Santorum's Revisionist History of Bailouts
Rick Santorum's fierce condemnation of "bailouts" before the Detroit Economics Club on Thursday was a good ideological fix for those who like to mainline pure market smack. But Santorum's remarks misrepresented or ignored so much of the actual history of the financial catastrophe of 2008 and the auto industry crisis that they raise questions about how well he understands that history. Not to mention economics. Not to mention the job of president.
Santorum criticized the Bush administration's "bailout" of Bear Stearns, but actually what occurred was nothing like that. The New York Fed issued a $30 billion loan to J.P. Morgan to faciliate the sale of Bear Stearns, collateralized by the underwater investment bank's assets. The deal resulted in the dissolution of that investment bank, which no longer exists. Not much of a bailout.
More significantly, Santorum said he believed the financial industry
and economy would have recovered on their own without government
intervention. True, there have been major, legitimate questions raised
about the nature of the TARP bailout and whether, in the end, it was
"injurious to capitalism," as Santorum said. But nearly every mainstream
economist agrees that Wall Street was so insolvent by then that a total
collapse of the financial system, and very likely another Depression,
would have resulted had the government not intervened.
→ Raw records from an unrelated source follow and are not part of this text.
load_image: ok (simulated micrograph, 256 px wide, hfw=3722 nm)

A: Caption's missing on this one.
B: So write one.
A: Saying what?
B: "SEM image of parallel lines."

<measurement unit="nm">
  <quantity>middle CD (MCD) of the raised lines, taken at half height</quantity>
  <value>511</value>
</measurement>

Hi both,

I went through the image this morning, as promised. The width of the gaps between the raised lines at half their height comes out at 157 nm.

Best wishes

As former Fed Vice Chairman Alan Blinder and Mark Zandi, an economist at Moody's who advised John McCain in the 2008 campaign, concluded in a 2010 paper, absent the bailouts of the banks and auto companies, the unprecedented lending policies of Ben Bernanke's Fed and other extraordinary measures, America's GDP would have been 11.5 percent less, with 8 and half million fewer jobs and a federal budget deficit that would actually be higher.
Thus, Santorum was also pushing the boundaries of credibility when he denounced the Obama administration's rescue of the American auto industry, suggesting that the Big Three would have fared well on their own. "Would the auto industry look different than it does today? Yes it would," Santorum said. "Would it still be alive and well? I think it would be alive and just as well, equally if not better."
The problem with that view? He has no evidence. The evidence on the other side of the ledger, meanwhile, is overwhelming. A study by the Center for Automotive Research in 2010 found that more than 1.14 million jobs were saved in 2009 alone because of the bailout.
Santorum also suggested that the steel industry has fared well absent government help, even though it has only a fraction of the jobs it had a few decades. The industry has lost at least another 50,000 jobs in just the last decade.
Santorum may well boast of his ideological consistency. His connection to economic reality is another question entirely.